Spain, picture, image, illustration

The Republicans fought valiantly but Franco’s superior forces finally told, by Severino Baraldi

There are many recorded instances in the twentieth century of men, and women, taking up arms to fight for a cause in which they passionately believed. Often the struggle in which they engaged had no direct connection with their own country and was centred on the resistance of a foreign people to tyranny or aggression. But they were prepared to fight for, and if necessary die for, the principle of freedom.

In July, 1936, a group of Spanish generals attempted to depose the legal Republican Government of Spain by force. Their coup d’Ètat failed, the country and the army divided into two camps, and civil war broke out.

The generals, led by General Franco and supported by the Royalist and Fascist parties, led the Foreign Legionaries and Moorish troops of Spanish Morocco, with regular forces from the mainland, against the untrained Republican Militia, largely composed of peasants, workers and townspeople. The militiamen fought stubbornly, but they had little defence against Franco’s regular troops, who pushed steadily towards Spain’s capital Madrid.

The governments of Britain and France proposed a Non-Intervention Pact which would ban military aid to either side in the Spanish conflict. The democratically governed nations of Europe upheld the Pact but the fascist powers, Germany and Italy, supplied Franco with arms, equipment and men.

German planes and artillery bombarded the republican troops, while Italian tanks and soldiers stormed their trenches. To many of the peoples of Europe and America the struggle in Spain was now a part of the larger issue of Fascism versus Democracy.
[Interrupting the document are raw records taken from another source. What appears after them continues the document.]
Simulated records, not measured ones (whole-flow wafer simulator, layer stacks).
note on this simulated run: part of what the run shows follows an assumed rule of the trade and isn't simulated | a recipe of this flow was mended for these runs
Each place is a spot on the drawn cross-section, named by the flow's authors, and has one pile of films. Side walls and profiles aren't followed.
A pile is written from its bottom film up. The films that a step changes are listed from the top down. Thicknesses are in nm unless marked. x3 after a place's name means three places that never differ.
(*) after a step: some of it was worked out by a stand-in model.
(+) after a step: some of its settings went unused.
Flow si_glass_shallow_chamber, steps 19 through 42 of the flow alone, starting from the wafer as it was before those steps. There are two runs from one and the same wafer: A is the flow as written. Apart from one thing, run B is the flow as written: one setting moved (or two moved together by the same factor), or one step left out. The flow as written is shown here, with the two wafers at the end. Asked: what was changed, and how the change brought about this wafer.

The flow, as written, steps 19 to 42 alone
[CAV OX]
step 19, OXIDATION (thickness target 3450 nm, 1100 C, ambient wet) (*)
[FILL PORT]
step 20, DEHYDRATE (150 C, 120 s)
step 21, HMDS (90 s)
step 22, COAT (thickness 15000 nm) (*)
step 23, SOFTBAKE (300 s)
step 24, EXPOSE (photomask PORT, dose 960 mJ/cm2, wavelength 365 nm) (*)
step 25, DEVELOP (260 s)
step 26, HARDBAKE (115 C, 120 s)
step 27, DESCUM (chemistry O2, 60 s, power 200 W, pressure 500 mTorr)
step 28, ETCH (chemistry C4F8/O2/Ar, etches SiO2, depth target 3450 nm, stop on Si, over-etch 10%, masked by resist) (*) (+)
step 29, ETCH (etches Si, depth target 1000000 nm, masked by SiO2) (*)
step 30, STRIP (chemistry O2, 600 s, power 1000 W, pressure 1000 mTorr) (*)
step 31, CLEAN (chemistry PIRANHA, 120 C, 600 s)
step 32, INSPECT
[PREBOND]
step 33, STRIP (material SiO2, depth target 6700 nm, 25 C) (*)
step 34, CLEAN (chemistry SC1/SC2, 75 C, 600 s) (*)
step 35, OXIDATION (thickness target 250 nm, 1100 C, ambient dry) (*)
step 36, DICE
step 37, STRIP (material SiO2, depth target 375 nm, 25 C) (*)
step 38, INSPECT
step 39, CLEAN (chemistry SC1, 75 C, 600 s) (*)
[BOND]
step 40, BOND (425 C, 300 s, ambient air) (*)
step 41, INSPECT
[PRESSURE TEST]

Volunteers from many nations rushed to Spain to help the Republicans defend Madrid against Franco. They went because they wanted to fight Fascism or simply because they believed that men should be able to choose their own government in peace and freedom. Communists, Socialists, intellectuals, poets, artists, writers, and working men left their homes behind and took up arms to defend their principles. As their numbers grew they were formed into International Brigades.

Many of the men arrived in Spain unequipped and largely untrained. Some had fought in the First World War and some had experience of service in peacetime armies, but the majority of them had to learn the lessons of war on the battlefield.

The British battalion served with the English-speaking 15th International Brigade, which was composed of French, Belgian, British, Canadian, American, Irish and East-European volunteers.

The British came in small parties of ten, twenty, or fifty. By the beginning of January 1937 the battalion had a strength of 600 men. The British volunteers were lucky, for they had over a month’s training as a battalion before they went into action. In their first battle at the Jarama River the 15th Brigade fought the Fascists to a standstill, but their inferior numbers and equipment led to severe casualties.

Altogether five Brigades were formed and 40,000 volunteers fought in Spain. Of this number, 2,000 were British and they alone lost 500 men killed or missing and 1,200 wounded. The International Brigades were disbanded at Barcelona in November, 1938. The cause they had served so courageously was finally defeated in March, 1939, and General Franco began his long rule as the dictator of Spain.

Although freedom’s battle had been lost in Spain, volunteers fighting in defence of another nation’s liberty were soon to be in action again.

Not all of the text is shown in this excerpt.